Sunday, July 25, 2010

Portrait of Mokhattam

Here is a compilation of excerpts from the journal I'm keeping while I'm here. Hopefully they'll give a decent image of the area we are working.

On first entering Mokhattam, the first thing you notice is that the paced road transitions to dirt. The ratio of cars to donkey carts shifts heavily in favor of the latter. The buildings are easily ten stories, all apartment-style--one window with no glass. There is garbage on the streets. Not litter--garbage. Six-foot high by ten-foot wide heaps of it, as though someone took one of the large commercial BFI bins and just emptied it right there on the side of the road. There are abundant stray cats and dogs, and, of course, there are the flies. Six-year-old boys walk with stacks of flattened cardboard boxes balanced on their backs.

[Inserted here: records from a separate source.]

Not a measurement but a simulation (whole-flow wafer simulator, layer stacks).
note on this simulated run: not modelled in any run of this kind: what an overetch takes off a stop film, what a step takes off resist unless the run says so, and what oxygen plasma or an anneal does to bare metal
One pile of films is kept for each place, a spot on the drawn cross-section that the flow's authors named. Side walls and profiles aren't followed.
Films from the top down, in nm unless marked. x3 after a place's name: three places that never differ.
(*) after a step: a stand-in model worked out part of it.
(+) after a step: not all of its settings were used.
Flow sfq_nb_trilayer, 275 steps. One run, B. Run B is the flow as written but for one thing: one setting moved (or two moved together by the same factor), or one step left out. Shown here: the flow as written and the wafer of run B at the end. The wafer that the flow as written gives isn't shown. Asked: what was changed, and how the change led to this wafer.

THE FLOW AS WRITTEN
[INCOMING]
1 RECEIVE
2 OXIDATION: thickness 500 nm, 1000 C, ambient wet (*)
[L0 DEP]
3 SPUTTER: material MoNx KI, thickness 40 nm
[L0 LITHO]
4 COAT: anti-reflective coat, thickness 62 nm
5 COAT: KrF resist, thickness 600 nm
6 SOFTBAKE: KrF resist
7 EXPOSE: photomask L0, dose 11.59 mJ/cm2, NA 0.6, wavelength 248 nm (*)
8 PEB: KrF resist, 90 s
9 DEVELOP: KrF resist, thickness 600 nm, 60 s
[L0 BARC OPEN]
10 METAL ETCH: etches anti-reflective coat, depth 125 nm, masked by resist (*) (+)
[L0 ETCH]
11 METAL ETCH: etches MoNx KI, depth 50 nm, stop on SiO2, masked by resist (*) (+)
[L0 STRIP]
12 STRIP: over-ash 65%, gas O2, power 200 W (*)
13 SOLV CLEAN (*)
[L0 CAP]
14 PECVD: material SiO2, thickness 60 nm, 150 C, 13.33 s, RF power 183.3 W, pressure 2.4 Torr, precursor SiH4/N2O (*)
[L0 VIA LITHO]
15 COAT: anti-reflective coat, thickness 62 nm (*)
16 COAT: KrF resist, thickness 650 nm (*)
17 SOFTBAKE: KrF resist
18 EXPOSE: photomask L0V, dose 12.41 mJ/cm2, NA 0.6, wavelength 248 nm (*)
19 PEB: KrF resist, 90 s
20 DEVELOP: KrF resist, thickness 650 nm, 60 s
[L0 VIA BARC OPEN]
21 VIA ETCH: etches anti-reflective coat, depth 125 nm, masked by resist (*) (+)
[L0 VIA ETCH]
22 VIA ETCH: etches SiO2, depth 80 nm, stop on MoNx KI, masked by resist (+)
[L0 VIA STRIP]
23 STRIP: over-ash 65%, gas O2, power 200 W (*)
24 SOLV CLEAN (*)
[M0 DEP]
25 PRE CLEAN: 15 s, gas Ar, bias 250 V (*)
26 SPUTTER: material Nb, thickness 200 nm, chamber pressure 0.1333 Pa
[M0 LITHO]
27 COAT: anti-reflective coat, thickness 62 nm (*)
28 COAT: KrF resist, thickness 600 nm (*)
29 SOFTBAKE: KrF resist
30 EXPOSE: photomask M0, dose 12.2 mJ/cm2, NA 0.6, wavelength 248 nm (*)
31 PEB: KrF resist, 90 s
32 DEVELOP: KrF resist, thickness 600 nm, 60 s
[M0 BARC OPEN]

Three green panels comprise the exterior of the Recycling School. Inside, crumbling brick has been painted over by the students. There is a tree with kids' names on the branches, a patch painted in a shaken kaleidoscope of white, black, yellow, and red, and behind the computer lab, a round blue world with dark green continents. Arabic-English posters of the animals, the clock, and human organs are stuck to the wall by stringy gobs of super glue.

Twenty-five boys--ages five through twenty-three--sit in blocky wood chairs around circle tables. There are children's books in Arabic, pencils and lined paper, and counting blocks--one block, tens block, hundreds block, thousand box.

It is the only school in Cairo to teach in the Montessori-style, and has received backlash from the government. What they learn must be relevant, directly applicable to their day-to-day experiences, and encourage entrepreneurship.

Dr. Laila finished her tour of the school and leaves us with Miss Laila, the principal of the school, who speaks only Arabic. The kids sit at their desks in open-toed sandals. One has a gauze bandage taped above his right eye. One is on crutches, his leg amputated midway between knee and hip.


I must confess my first instinct is to take one of the boys in my arms and run--anyone, the first one nearest me, the boy with the bandage on his forehead, who keeps pulling my arm and asking for another bouncy ball, his hair and eyes warm brown as agave nectar. It was exactly as Dr. Laila has predicted--I held the standard American view of poverty--to get them out! to get them out! I held the grave misunderstanding of poverty, ignorant, backward, and counterproductive. "People want to help them 'escape,'" she said. "At first glance, they all want to help the kids 'move up' in the world, move to an area with more development, more opportunities, a higher standard of living." But this logic is oversimplified. "Pick them up and move there where?" Laila said. "And then what? They don't want to be moved."


I didn't fully grasp Laila's philosophy until a few days into working with the school. Adham, a graduate of the school who is now working as a teacher and speaks English near-fluently, graciously volunteered to take us on a tour of the city on our way to bargaining with local carpenters to negotiate a fair price for the fifty new chairs and two new chairs to be crafted for the expanding school. There are six Coptic Christian churches in the city of Mokhatta, which has a population of 60,000 and over 750 shops. The churches are cut deep into the sandstone cliffs and stepped like colosseums. A few yards from the churches and carpenter's workshop is a cliff that overlooks the entire neighborhood. The tops of the houses are all unroofed. Instead, there are aviaries of pigeons, pens of goats, and, of course, heaps and heaps of trash, separated into various recyclables in most cases--cardboard boxes in one, plastic bottles, aluminum in another.

The city of Mokhattam is beautiful in a way I've never experienced before. When I try to describe it, the only phrases that come to mind are of seemingly ugly scenes--unlit cement stairways, the smell of molding cardboard, wooden "tin fruit" carts pulled through the dust roads by donkeys whose ribs could rake the ground like a zen garden. It is a foreign kind of beauty, and I would venture to say it's a beauty you have to learn the same way the still lives of Giorgio Morandi may at first take work to see the arresting compositions, the abstract realness.